How can the Prime Minister or the Leader of the House Jacob Rees-Mogg be held accountable for not knowing this when legal experts and courts did not know it?
Although the Prime Minister’s advice to the Queen has been judged unlawful, this advice cascades further back to the Attorney General’s advice. In the light of this, a spokesperson for the Attorney General’s office – the government’s chief legal adviser – issued a statement today saying that the government “acted in good faith and in the belief that its approach was both lawful and constitutional”. It continued: “These are complex matters on which senior and distinguished lawyers have disagreed.” “The Divisional Court led by the Lord Chief Justice agreed unanimously with the government’s legal position, as did the Outer House in Scotland.” All this is true. The prorogation was a mistake through lack of general knowledge of the point identified by the Supreme Court, rather than deliberate lies.
The aftermath
The decision does not prove that the Prime Minister is a liar, as his political opponents have tried to pin upon him. Their accusations demonstrate their political opportunism and their own being ‘economical with the truth’.

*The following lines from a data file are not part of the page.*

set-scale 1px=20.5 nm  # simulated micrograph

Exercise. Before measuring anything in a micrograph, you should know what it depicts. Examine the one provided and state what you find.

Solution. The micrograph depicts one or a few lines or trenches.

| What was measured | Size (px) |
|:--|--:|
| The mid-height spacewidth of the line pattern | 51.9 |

What this event has demonstrated is that the legal advice to politicians and to the Prime Minister in particular is suspect. This was so with Tony Blair in his decision to go to war in Iraq, and it has been shown to be so with Boris Johnson.
When accusers assert that Boris Johnson misled the Queen, it cascades further back to the legal advisers misleading the Prime Minister.
Truth has fallen in the streets
Trading in lies has never been so prevalent. Complaints about fake news pale into insignificance compared to the quality and standard of public discourse by politicians.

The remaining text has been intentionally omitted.